Make the more probable plan B
When your first plan inevitably falls through, it’s good to have some haphazardly thrown together plan be that just might work. Worst-case logistics should be thought through with this plan, such as which family member you’ll have to eat first, when it comes down to it. Sure, you might think little Jimmy is the natural choice, since he’s really put on a lot of weight, lately. But all of that cholesterol really isn’t going to be good for you, and it would be a damn shame to have a heart-attack be the thing that kills you during the apocalypse, when there’s so many other opportunities.
Read The Road
Pretty much 90% of preparing for the apocalypse is just putting yourself in the right mindset. To do this, you’re going to need some terrifically bleak apocalyptic literature to set the mood. There’s pretty much only two viable options around today that can help you accomplish this goal. The first is the Holy Bible, and the second is Cormac McCarthy’s seminal work, The Road. The Bible has some pretty good parts, but there’s also a lot of dull bits about love and compassion in the second half, so we highly recommend that you start with The Road.
Take time every day to practice survival skills
If you don’t know kung fu, then you can pretty much write off any chances of survival. Enough said.

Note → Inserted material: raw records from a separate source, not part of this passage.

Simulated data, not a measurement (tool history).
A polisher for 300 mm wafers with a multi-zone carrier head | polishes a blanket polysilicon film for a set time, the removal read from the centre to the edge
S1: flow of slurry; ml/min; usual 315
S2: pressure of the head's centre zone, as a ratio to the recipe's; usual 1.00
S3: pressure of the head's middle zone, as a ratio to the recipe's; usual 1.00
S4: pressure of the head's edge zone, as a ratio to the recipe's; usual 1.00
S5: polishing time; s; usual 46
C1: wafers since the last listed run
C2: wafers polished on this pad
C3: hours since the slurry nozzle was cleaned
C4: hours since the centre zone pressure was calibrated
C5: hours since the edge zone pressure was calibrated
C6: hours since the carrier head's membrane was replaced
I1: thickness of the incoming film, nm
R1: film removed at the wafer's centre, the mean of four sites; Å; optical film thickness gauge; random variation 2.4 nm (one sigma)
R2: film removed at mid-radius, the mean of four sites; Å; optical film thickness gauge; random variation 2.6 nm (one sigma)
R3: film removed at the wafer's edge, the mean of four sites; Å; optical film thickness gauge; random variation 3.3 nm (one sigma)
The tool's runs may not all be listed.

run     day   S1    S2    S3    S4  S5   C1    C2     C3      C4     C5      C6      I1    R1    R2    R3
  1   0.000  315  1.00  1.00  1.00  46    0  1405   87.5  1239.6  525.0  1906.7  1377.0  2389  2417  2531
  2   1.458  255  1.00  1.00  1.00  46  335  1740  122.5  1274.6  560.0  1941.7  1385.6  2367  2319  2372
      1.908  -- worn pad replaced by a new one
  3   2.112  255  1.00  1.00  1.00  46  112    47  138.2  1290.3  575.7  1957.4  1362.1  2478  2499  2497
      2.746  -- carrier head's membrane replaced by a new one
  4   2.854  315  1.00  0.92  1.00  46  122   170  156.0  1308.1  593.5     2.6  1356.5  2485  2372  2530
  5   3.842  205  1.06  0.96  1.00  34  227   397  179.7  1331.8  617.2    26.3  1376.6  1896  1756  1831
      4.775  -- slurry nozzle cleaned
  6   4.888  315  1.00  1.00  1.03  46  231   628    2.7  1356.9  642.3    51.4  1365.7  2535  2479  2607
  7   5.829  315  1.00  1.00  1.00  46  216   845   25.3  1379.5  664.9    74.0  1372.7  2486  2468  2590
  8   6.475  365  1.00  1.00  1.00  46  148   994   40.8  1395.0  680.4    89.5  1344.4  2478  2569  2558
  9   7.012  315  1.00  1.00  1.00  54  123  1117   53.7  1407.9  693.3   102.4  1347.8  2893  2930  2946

Make a list of other likely survivors
When the apocalypse hits, about 4 out of 5 people are going to be goners on the first day. That’s just the way it is. However, there are bound to be some other survival enthusiasts who have honed their body and mind, knowing that this day would come. Make a list of who these individuals are likely going to be in your neighborhood, since you’re clearly going to have to join them or take them out. Obviously, military experience is a good indicator for this list, but the kindly Ms. Sweeney down the road can be quite a mean old hag when she wants to be (and I hear she’s a self-made widow), so definitely don’t misjudge and rule out the dark horse.